New Kernel PVE-5.15.30-2 breaks iscsi connections

Feb 3, 2022
65
6
13
28
Hey,

so because in the other thread no one was answering and basically ignoring this fact I have to reopen a new one.
So: with the new Kernel PVE-5.15.30 my iSCSI Connections breaks and cant be revived. only the with the "old" 5.13.19-6 kernel my iSCSI connections are working.
I have currently 3 Intel Nucs running in a HA Cluster with 1 GB Nics.
I´m not using multipath (is this the problem?).

Kind regards,
 
what kind of information do you need?

I’ve got 1x Intel Nuc 7th Gen NUC7i5DNHE
2x Intel Nuc 10th Gen NUC10i7FNHN
They all 3 got the same Intel I219-V Ethernet Port.
 
HI,

I also have issue with HPE Smart Array P410 If I using the latest kernel 5.15.35-1-pve, with 5.13.19-6-pve works without no issue.

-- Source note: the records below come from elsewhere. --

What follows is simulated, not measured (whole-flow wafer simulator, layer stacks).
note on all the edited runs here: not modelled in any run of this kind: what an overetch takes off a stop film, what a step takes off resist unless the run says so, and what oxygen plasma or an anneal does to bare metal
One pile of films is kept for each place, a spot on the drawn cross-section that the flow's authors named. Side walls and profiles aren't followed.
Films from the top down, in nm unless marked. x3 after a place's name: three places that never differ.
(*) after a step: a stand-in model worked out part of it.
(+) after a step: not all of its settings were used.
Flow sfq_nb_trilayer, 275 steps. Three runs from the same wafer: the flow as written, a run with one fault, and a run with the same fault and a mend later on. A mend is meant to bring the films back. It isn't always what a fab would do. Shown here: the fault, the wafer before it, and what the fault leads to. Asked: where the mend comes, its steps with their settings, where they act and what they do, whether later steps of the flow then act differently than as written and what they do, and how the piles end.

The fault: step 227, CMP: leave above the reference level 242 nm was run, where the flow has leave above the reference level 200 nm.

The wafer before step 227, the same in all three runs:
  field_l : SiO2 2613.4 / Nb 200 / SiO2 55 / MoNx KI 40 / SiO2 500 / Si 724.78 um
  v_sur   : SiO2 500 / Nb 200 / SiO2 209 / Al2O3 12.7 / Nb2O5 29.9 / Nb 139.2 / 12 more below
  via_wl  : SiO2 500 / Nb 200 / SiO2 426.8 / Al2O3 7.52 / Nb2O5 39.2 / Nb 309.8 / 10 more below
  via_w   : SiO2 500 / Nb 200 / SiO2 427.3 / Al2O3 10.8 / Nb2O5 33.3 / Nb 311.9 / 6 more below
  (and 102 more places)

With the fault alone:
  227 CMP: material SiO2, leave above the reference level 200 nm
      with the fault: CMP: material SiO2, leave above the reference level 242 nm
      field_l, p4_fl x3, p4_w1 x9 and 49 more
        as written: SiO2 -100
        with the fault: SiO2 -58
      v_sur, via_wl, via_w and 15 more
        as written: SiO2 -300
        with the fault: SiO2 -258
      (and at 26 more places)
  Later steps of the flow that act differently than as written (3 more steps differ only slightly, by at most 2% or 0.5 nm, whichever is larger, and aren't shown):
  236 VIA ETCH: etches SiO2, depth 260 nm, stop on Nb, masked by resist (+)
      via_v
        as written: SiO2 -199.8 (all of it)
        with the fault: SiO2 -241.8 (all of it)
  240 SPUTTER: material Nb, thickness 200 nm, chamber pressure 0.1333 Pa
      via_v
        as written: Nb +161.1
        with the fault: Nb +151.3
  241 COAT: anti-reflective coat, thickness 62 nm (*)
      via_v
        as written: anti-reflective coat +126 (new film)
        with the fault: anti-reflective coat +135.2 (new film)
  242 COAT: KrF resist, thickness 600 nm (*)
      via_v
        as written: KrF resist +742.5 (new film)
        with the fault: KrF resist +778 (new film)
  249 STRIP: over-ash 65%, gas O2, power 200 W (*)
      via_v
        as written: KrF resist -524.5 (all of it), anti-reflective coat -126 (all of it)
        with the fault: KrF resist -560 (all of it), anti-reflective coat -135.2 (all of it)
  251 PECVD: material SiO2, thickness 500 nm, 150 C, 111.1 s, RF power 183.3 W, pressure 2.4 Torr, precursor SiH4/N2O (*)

May 07 03:00:51kernel: DMAR: [DMA Read NO_PASID] Request device [01:00.2] fault addr 0xf363e000 [fault reason 0x06] PTE Read access is not set
Failed to start Ceph object storage daemon, all the ssd are seen but they are unaccesible and the ceph can't start and the logs are full with the kernel fault
 
Last edited:
what kind of information do you need?
iSCSI is a Client/Server protocol. A single session is established between one client and one server. If the server's iSCSI implementation is any decent, it shouldn't matter how many clients you have. If more than one client breaks the server, then it's generally not the client's (PVE) fault.

When reporting an issue its very helpful to provide at the very least:
a) Client OS, version
b) Server OS, version
c) Exact detailed report of the problem
d) A repro scenario, if possible, is invaluable
e) Since PVE is involved: context of storage.cfg, VM config output, status of the storage
f) All logs before, during, after failure from both client and server.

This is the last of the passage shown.